NO WAY! Court dismisses appeal against 25-year sentence for rape
A man who pleaded guilty to raping a one-legged woman over several days in 2003, has failed in his attempts to have his sentence of 25 years’ imprisonment overturned by the Court of Appeal.
In a judgment handed down last month, the court ruled that the sentence of the convict, Charlie Junior, who pleaded guilty to rape on March 4, 2016, was not excessive.
The allegations were that on July 31, 2003, Junior forcibly abducted the physically-impaired complainant, who had a foot missing. He bluntly told her that he was now her man, and she would have to stay with him.
He took her to a hut, where he kept her for several days, during which time he repeated had sexual intercourse with her without her consent.
Sometime after, he took her back to her house.
The woman then made a report to the police, and a warrant was issued for Junior’s arrest.
The Appeal Court noted that the warrant was not executed until February of 2006, when Junior was arrested and charged.
In the written judgment, prepared by Appeal Court Judge, Justice Patrick Brooks, he said no explanation was given for the long delay in apprehending Junior, or for the delay in him pleading guilty.
However, according to Justice Brooks, “an antecedent report, which was produced as a precursor to (his) sentencing (for the 2003 rape case), showed that Mr Junior had 10 previous convictions recorded against his name. Two of those were for abduction, two for rape, one for indecent assault, and one for manslaughter. The indecent assault conviction was in 1975. The abduction and rape convictions were all on the same date in 2007. The manslaughter conviction was in 2013.”
Junior was, at the time of sentencing in the present case, serving sentences in respect of the abduction, rape and manslaughter convictions.
Justice Brooks said that on March 17, 2016, the judge sentenced Junior to 25 years’ imprisonment, and ordered it to be reduced by one year.
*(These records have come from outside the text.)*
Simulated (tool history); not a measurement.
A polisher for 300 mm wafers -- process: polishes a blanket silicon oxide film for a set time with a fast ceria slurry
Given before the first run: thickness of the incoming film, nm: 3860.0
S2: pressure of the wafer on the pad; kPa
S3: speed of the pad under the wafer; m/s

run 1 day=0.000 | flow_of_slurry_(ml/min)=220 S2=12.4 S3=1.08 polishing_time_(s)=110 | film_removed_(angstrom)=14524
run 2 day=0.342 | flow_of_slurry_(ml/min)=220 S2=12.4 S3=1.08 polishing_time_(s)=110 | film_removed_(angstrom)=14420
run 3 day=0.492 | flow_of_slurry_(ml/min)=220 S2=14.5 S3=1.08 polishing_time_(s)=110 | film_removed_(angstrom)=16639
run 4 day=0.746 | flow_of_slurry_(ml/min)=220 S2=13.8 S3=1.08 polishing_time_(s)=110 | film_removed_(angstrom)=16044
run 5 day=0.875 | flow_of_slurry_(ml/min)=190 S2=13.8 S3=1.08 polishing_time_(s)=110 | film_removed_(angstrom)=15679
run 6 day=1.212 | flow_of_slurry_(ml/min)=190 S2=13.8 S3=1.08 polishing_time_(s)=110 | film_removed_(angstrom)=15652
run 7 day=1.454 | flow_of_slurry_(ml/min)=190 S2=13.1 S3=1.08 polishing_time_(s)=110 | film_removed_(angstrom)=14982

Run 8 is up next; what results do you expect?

“The reduction was in recognition, said the learned sentencing judge, of some of the time that Mr Junior had served in custody prior to his conviction in relation to the offence,” Justice Brooks wrote.
However, he added that, “The learned sentencing judge refused to give credit to Mr Junior for the entire time that he was in custody. She based her refusal on the fact that, for the period in excess of that year, Mr Junior was serving sentences for other offences.”
The sentencing judge is recorded in a transcript of the 2016 sentencing as saying: “So, what I am saying… the Court takes into consideration time served in custody for the offence. It’s only one year you are telling me that he would have served in prison for this offence, one year prior to being sentenced. So (the) maximum I would have (to) take into consideration is just one year. I couldn’t take into consideration the prison years, because those prison years were as a consequence of (other) convictions.”
But Junior’s attorney later filed an appeal, claiming that he should have been given credit for the entire 10 years that he was in custody prior to being sentenced.
However, the Court of Appeal agreed with the sentencing judge, and ruled that Junior was not entitled to be credited for the period he spent in custody, because he was serving other sentences before he pleaded guilty to the rape charge.
The court disclosed that if Junior had pleaded guilty to the rape charge at an earlier stage, his sentence would have been shorter.